U.N. weapons inspectors - the first to arrive in Baghdad since the West banned Iraqi military aircraft from southern Iraqi skies - set to work Tuesday, U.N. officials said.
"We assume that because we have not heard of any problems that there aren't any," Doug Englund, Bahrain-based regional chief for the U.N. Special Commission, said after speaking with team members in Iraq.The commission is charged with eliminating Saddam Hussein's weapons of mass destruction under the cease-fire agreement that ended the Persian Gulf war.
The 21-member nuclear weapons team, led by Italian Maurizio Zifferero, arrived in Baghdad on Monday and is to stay until Sept. 7.
It is the first group to start new work since the United States, Britain and France threatened to shoot down Iraqi aircraft flying over southern Iraq, were Iraqi forces had been on the offensive against Shiite Muslim rebels.
A 15-person U.N. chemical weapons team has been in Iraq, and 14 more chemical experts flew into Baghdad with the nuclear team.
Englund said the chemical team was preparing to destroy 40,000 chemical weapons at the Muthana facility outside the Iraqi capital. But he would not name the site the nuclear team planned to visit Tuesday.

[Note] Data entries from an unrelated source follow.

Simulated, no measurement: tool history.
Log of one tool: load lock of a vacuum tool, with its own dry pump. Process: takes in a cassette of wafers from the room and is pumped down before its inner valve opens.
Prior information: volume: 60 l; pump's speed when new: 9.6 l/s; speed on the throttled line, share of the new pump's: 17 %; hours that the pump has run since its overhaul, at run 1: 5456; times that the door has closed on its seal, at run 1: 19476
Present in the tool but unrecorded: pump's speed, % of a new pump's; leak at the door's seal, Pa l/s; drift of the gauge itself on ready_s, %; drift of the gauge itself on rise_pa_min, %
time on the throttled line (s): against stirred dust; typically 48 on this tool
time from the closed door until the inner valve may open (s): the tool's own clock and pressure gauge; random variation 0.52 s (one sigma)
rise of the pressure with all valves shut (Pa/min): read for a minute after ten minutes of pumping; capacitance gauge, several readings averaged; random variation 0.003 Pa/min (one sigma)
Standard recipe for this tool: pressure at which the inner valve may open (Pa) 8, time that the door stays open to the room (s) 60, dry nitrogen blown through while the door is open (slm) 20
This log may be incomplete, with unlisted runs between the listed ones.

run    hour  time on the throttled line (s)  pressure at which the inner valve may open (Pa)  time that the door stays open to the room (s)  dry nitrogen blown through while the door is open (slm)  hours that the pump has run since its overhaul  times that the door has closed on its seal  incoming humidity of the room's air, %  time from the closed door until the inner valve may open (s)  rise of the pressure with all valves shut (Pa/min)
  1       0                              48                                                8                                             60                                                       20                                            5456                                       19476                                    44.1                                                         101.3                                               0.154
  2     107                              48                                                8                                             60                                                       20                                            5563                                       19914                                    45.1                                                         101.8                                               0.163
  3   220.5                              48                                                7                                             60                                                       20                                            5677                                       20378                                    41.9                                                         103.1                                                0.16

More than 40 U.N. teams have visited Iraq since the cease-fire. In July, Saddam denied weapons inspectors access to the Agriculture Ministry in what turned into a 21-day standoff. Iraq finally backed down, but only after the West threatened to use military force.
Zifferero has said he did not expect the inspections would be adversely affected by the flight ban because the two issues are unrelated.
But Iraqi officials have suggested they might retaliate by ending cooperation on the weapons inspections or by hindering U.N. guards and relief workers from operating in northern Iraq.